JK’s electoral process initiates

Jammu Tawi, May 22|

CM Sharma

With the Delimitation Report formally taking effect from May 20, 2022, by a notification by the Ministry of Law and Justice, Government of India, the Delimitation exercise has come to end.

Digging into the “what’s next” question, the Northlines have tried to answer people. As per reports, there is still a lot of exercises to put in the process and a good amount of work has to be done.

Sources and political pundits said that the next step in the process falls in the domain of the Election Commission of India that will now start the process of preparing and updating the electoral rolls for the  restructured Legislative Assembly and Parliamentary Constituencies as per the Delimitation Commission’s final report.

The Election Commission of India will begin the rationalising of polling stations, as the areas and names of some constituencies have changed. The Electoral rolls will also have to be updated afresh. It hasn’t been updated over the last over two years due to the delimitation process being underway.

Following this, the Election Commission will have to hold discussions with various stakeholders such as the political parties, the state and central Governments and others.

Incidentally, this process of redrawing of electoral segments by the delimitation commission is protected by law and cannot be challenged in a court. The idea is to avoid unnecessary litigation that could further delay the process. This process was originally envisaged as a once-in-a-decade exercise that would follow the census. Interestingly, the last delimitation carried out in J&K was in 1995, and that was based on 1981 data.
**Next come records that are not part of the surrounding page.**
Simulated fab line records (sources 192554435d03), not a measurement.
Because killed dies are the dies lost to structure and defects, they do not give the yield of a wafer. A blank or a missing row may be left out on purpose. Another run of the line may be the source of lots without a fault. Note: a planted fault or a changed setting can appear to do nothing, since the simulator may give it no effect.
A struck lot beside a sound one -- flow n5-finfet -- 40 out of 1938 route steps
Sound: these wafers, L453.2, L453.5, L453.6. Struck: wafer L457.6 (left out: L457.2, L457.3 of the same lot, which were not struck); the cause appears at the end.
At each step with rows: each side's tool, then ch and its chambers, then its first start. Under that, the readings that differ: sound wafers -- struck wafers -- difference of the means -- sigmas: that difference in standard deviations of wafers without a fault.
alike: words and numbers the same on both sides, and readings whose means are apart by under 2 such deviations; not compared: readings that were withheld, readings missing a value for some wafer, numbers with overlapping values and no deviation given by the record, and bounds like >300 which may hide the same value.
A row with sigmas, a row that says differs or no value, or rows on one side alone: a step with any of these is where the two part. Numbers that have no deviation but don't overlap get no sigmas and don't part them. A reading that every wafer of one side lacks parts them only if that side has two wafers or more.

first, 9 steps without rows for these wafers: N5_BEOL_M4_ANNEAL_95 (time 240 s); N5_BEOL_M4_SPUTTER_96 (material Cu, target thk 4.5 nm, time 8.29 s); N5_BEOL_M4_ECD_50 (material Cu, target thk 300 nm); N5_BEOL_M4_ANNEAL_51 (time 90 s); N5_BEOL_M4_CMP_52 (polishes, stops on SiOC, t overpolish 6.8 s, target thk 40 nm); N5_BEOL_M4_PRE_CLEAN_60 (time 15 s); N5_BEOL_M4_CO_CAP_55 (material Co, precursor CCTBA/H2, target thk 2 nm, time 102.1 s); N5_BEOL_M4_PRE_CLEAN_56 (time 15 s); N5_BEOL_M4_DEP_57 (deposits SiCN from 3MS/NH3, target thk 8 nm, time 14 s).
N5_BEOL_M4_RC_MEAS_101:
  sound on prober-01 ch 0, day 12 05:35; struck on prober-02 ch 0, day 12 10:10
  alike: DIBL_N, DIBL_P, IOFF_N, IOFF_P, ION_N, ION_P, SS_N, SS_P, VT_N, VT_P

But, the most inquisitive and interesting aspect is to watch out for in the coming days is to how the union government takes the suggestions of Delimitation Commission for giving representation to Kashmiri Pandits and for those displaced persons of Pakistan occupied Jammu Kashmir (PoJK).

In the case of Kashmiri Pandits, two seats in the assembly have been recommended to be given to nominated members of the community with full voting rights, at par with what is given to the nominated members in the Puducherry Assembly.

But to adopt these suggestions are not that simple as it sounds. If the Centre decides to accept these suggestions of the delimitation commission and implement them, then it will have to bring a bill in Parliament and pass it into an act before it goes ahead for comprehensive structure of J&K Legislative Assembly.

Further, this process may take a few months and requires some political discussion with other parties before it is completed. These proposals are fraught with political, administrative, reconciliatory as well as law and order challenges, this could consume quite some time before the ensuing polls actually take place on ground in Jammu and Kashmir keeping in view the weather and other factors.

Thus, so far the Delimitation report is concerned, the process is over and follow up actions will be started by the Election Commission of India to hold the elections in Jammu and Kashmir probably within a reasonable time gap of five to six months, of course with a rider that if the suggestive part of the Commission’s report for representation for Kashmiri Pandits and Displaced of PoJK in Assembly is amicably dealt with by the centre in the next monsoon session of the Parliament.